Into the Flow
Last October I had the great pleasure of taking part in the first annual Murder by the Book, a two day event held at Bar Harbor’s historic Jesup Memorial Library. Is there anything more inspiring than autumn on the coast of Maine? As a rookie, among a dozen accomplished and award-winning Maine novelists, I was thrilled to have been included. On Friday evening, a handful of writers read aloud from unpublished works, gifting those in attendance a rare treat, a sneak peek at upcoming novels.
During one of the Saturday panels, Gerry Boyle and Julia Spencer-Fleming briefly discussed “the flow” that occasionally happens while writing. Being in the zone. Storytelling autopilot. Those times our stories take unexpected turns as they are being written. When characters begin to speak and act for themselves as the writer struggles to keep up. I used to believe this writerly flow was something that famous writers said to sound hip, that is, until it began happening to me. Any writer will tell you, those days are the absolute best, rare though they may be. If we could figure out a way to bottle that flow, manuscripts for entire novels would be completed in mere weeks. Unfortunately, it doesn’t work that way. It happens when it happens, often departing as quickly as it came. Writing a novel is hard work, believe me. Endless hours sitting in a chair, staring at a monitor, trying to untangle thoughts into something comprehensible and entertaining. But still, there are those glorious times when it almost seems to write itself.
As the author panel continued, I began to mentally wonder off, though no fault of Julia or Gerry, pondering this anomaly. I wondered, where does this flow come from? Is it a vehicle by which some magical muse inserts ideas into our heads? Sitting upon our shoulders and whispering suggestions. Or leading our fingers to the correct letters on the keyboard, rendering it into some kind of electronic Ouija board. And why doesn’t it happen to everyone? Why aren’t we all accomplished raconteurs? After all, everyone has a story to tell. Our entire lives are comprised of them. Those things that happen as we traverse the long and bumpy road of life. But if that’s all it takes, if we really are all bursting with stories ready to be told, where is release button to make them flow? Does the muse only appear to some folks and not others? Or could it be something else entirely?
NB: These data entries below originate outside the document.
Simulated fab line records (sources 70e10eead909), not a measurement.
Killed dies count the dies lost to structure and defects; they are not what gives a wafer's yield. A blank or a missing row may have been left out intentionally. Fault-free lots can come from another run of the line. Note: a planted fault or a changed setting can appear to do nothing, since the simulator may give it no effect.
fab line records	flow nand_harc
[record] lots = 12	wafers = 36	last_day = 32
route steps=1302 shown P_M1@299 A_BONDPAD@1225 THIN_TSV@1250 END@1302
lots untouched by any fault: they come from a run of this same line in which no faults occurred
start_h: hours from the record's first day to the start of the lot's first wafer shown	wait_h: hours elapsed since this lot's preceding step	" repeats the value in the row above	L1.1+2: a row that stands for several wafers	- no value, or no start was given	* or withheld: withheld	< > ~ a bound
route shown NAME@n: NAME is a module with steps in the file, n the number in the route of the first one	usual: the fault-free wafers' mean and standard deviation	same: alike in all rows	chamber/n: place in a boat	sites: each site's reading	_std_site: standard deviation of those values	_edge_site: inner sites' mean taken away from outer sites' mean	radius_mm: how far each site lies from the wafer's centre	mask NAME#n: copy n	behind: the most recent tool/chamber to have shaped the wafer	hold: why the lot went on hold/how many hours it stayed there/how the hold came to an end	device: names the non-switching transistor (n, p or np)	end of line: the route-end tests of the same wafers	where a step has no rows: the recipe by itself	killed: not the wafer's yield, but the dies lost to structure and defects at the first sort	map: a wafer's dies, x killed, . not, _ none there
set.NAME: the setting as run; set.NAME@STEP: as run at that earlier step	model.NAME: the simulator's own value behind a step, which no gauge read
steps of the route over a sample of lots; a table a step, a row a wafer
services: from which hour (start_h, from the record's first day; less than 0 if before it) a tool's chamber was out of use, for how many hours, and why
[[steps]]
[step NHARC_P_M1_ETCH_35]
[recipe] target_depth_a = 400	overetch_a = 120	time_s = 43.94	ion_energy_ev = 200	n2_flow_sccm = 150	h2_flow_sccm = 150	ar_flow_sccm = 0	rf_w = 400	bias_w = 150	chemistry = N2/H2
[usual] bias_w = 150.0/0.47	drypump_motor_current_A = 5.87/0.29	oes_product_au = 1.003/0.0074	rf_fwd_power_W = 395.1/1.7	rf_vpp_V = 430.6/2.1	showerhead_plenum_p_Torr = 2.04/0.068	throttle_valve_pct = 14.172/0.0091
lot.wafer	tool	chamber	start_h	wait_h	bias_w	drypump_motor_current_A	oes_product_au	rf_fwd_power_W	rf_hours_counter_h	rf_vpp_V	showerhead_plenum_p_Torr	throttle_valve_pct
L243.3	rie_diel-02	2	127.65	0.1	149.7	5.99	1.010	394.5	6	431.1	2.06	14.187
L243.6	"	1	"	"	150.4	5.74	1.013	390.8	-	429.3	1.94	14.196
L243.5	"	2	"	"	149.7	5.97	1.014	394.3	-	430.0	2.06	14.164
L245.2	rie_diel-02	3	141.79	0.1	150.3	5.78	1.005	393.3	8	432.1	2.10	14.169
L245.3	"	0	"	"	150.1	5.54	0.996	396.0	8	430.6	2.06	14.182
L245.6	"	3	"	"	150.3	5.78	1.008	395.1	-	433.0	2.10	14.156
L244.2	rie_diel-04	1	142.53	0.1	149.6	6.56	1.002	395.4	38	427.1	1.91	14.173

I think it’s far more likely that we writers, who spend an inordinate amount of time inside our own heads, have simply exercised and developed the imagination muscle more than most. We’ve spent so much time poking holes in that thin membrane of the creative mind, the mental fabric restraining our best thoughts, that the stories just flow freely from our mind to the page.
Other writers may disagree. Each of us probably have our own thoughts on the source of this creative wellspring. But whatever the cause, I am sure of one thing. We’d all be eternally grateful if it happened more often.